PPRuNe Forums - View Single Post - Asiana flight crash at San Francisco
View Single Post
Old 9th Jul 2013, 13:04
  #1128 (permalink)  
Lonewolf_50
 
Join Date: Aug 2009
Location: Texas
Age: 64
Posts: 7,221
Received 408 Likes on 254 Posts
tdracer
But this crash, along with the Air France A330, show that we still need to train pilots to fly, not just manage, the airplane.
If by "we" you mean the airline industry and regulation authorities, yes.
Every study done, has shown that a managed evacuation is ALWAYS more effective than a panicked rush to the nearest exit.
Thanks for that.
Franzl
The probable obvious cause of this accident seems to be non existent energy management by the crew. There is no excuse that the speed decay in that published amount and time was not recognized until it was too late. ....says an old fighter pilot
Didn't you read a few pages back that fighter pilots are a horrible fit for airline cockpits and CRM?
FWIW, I am trying to find the right files at the "smartcockpit" site to try and understand the "FLCH trap" previously mentioned. If it's a systems issue, it's a training issue, right?
One of the first things said to me when I entered the aviation industry was "It's better to ask a stupid question than it is to explain a stupid mistake". Of course if you are dead, you wouldn't have any explaining to do.
.
I recall about thirty years ago the semi-sarcastic observation that "it's better to die than to look bad." Our safety officer responded with:
"I've never seen a good looking corpse."

Now there's ways of bringing this to the fore.
A sub optimal way to bring such issues to the fore, in a given organization, is to have a wreck. Sadly, that seems to be what gets some organizations' attention where other input does not.

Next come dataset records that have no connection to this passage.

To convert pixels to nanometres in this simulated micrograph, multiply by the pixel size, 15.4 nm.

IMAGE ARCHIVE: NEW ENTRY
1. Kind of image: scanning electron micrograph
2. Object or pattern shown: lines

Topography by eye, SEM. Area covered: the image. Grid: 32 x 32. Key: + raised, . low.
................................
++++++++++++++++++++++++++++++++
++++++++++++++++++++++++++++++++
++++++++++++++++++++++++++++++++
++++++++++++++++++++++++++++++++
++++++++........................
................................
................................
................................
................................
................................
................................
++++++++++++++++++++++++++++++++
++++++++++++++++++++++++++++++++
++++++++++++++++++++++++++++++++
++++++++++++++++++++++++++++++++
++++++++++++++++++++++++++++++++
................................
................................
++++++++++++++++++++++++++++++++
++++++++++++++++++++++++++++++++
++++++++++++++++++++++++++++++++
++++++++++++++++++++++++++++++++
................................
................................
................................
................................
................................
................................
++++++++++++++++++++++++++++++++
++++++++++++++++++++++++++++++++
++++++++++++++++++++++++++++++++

As we used to say in the Navy, with heavy heart as some of us got older ... the NATOPS is written in blood. (That's the operating manual/bible for a given aircraft ...)

Looks like the sanguine penmanship continues ...

A point on CRM and "who is doing what" from the distant past: a couple of decades ago, a crew in a squadron at our base had an engine act up during a training event. The aborted the training event (which was over the ocean) and headed for the nearest field. They came in to do an approach to a runway, rather than a helicopter pad (the bird was SH-60F) and made the approach. With split torques, you retard the bad engine to let the good engine lead. Well, for whatever reason, the PNF retarded the good engine and the bad engine led. Short final, power loss, inside HV diagram bad zone, and a nasty crash. Aircraft lost. Crew badly injured. (PIlots and aircrew).

Cause? Well, the bottom line ended up that a fairly straightforward thing (which all pilots in that squadron had done in the sim many, many times) "who was doing what" went wrong.

Apply that to this accident: a fairly straighforward event, visual approach, and the correct movement of engine power controls (be it by the automated systems or one of the pilots) went wrong.

If you look at the NTSB's pithy extract of speed versus profile, and the target speed (137 knots), at the very least the correct and timely movement of power levers went wrong. (Why will in time be explained, one hopes, by the NTSB's team).

A point that has been raised before in this thread, time and again, also needs to be answered, and that has to do with an industry-wide standard for those carrying passengers: the issue of waving off (go around) a non-stable approach in a timely fashion.

Last edited by Lonewolf_50; 9th Jul 2013 at 13:17.